Generally goes away if you hang up and dial in again.

Yes, the second dialin sets the correct DNS as well for me most of the times. It seems that this is actually a ppp bug: http://bugs.debian.org/cgi-bin/bugreport.cgi?bug=445711 which has been forwarded upstream to linux-ppp vger kernel org, see http://www.opensubscriber.com/message/linux-ppp%40vger.kernel.org/7889888.html

It is supposed to be a problem of the PCMCIA card insisting on ms-wins settings, which ppp denies and because of that it does not get the real DNS information from the PCMCIA card.

The patch for ppp seems to solve the problem. I have not tested it.

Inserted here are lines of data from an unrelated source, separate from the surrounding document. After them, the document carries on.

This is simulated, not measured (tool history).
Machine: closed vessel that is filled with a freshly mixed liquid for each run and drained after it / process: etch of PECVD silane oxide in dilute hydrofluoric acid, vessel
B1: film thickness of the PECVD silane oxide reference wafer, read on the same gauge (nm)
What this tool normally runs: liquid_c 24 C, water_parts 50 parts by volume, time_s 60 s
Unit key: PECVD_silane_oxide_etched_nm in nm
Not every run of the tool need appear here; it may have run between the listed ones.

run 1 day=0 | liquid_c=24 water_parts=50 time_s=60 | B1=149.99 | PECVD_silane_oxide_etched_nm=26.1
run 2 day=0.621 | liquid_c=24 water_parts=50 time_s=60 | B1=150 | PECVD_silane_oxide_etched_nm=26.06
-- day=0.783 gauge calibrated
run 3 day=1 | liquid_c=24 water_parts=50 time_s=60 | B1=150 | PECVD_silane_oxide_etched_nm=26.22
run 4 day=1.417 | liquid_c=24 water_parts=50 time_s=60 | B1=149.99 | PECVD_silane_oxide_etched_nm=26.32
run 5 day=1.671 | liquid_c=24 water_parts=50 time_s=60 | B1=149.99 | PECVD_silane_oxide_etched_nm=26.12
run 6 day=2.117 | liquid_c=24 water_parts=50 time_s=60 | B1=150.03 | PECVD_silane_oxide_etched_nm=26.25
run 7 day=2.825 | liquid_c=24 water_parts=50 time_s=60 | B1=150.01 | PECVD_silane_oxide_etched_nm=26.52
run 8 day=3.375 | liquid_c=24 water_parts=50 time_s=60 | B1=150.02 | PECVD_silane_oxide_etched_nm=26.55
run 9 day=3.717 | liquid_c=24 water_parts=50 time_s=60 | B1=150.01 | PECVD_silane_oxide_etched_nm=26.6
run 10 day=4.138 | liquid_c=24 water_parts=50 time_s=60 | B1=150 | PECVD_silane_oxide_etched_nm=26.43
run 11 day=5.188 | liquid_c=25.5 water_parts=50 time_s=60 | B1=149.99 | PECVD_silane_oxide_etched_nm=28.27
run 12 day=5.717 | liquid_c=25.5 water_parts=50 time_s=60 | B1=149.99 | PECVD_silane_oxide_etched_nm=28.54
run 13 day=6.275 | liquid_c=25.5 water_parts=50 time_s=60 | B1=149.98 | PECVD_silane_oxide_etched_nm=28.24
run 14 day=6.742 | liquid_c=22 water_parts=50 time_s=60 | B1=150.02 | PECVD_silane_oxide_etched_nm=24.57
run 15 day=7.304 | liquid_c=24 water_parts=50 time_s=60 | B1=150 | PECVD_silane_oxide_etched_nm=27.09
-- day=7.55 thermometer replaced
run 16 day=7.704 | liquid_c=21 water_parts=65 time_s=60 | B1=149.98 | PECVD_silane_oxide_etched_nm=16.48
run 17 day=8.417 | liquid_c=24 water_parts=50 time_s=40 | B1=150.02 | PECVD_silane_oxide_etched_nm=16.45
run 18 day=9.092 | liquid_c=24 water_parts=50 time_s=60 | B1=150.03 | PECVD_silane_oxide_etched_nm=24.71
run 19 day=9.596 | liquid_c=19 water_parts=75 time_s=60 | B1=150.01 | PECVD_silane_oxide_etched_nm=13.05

BTW, there is a lot of debugging and magic quirks for different cards already
done in umtsmon, if somebody working on UMTS features for NM would ask Klaas
for some hints, this would probably spare you lots of unnecessary work and you
could profit from his knowledge.

The 10.64.64.64 default peer address is also no problem - the network just
does not return a peer address, so pppd uses this default. It does not matter,
as long as your default route points to the ppp interface, it just works.
At least for me, with a quite some hardware and providers that have tested.

Good luck,

	Stefan
--
Stefan Seyfried
R&D Team Mobile Devices            |              "Any ideas, John?"
SUSE LINUX Products GmbH, Nürnberg | "Well, surrounding them's out."